Dressing Up Fiscal Drag

Published in Investing on 22 December 2009

A lack of inflationary increases means we'll all be paying more tax.

Now I know it's pantomime season, but don't worry, this article does not concern itself with the extra-curricular activities of the Chancellor -- the idea of Alistair Darling in fishnets, false eyelashes and frills is not most people's idea of a Christmas Cracker!

The concept of fiscal drag relates to the adverse interaction of tax and inflation, and specifically where, even though no specific action is taken by the taxing authority or the individual, the individual ends up paying more tax or his net income ends up buying less.

The current economic downturn, leading to negative inflation rates, has brought the concept into sharper focus, confirmed and exacerbated by some of the Pre-Budget report announcements earlier this month.

The impact of inflation

In the tax world, the retail prices index (RPI) figure for the end of September is used when determining inflationary increases for the following tax year; thus for 2010/11 the relevant figure is September 2009.

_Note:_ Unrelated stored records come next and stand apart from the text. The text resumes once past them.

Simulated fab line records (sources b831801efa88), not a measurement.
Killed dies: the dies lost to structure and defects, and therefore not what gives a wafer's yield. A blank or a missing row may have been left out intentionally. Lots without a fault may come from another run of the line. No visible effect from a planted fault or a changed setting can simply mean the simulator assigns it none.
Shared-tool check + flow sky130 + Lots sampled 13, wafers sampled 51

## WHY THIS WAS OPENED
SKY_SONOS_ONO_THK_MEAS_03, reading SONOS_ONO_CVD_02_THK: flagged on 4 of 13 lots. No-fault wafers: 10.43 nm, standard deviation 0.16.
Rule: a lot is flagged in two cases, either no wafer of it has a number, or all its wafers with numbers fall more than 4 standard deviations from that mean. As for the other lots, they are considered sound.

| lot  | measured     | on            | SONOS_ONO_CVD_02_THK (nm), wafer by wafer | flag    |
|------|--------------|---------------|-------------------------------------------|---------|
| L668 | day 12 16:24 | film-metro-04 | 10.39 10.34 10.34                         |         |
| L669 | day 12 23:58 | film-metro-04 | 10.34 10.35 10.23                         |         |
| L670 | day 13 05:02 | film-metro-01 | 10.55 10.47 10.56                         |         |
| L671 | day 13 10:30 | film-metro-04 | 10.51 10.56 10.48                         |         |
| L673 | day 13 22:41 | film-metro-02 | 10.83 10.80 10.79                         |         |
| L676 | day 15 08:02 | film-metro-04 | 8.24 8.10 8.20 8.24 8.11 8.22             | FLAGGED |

Given that things haven't been going all that well recently -- even Mr Darling conceded that "the first half of this year saw a sharper deterioration than had been expected… here in the UK" -- the RPI figure for September 2009 was actually negative at -1.4%. 

Now whilst the Government is not actually bah humbug enough to start taking allowances and index-linked benefits away from the tax paying public, it does mean that these things will not be increased for 2010/11. So what exactly are we talking about?

Tax Allowances and Tax Rate Bands

The current personal allowance of £6,475 will be frozen at that level. The Chancellor does have the power to increase allowances to whatever level he chooses, but in the absence of any contrary provisions, an inflationary increase is automatic.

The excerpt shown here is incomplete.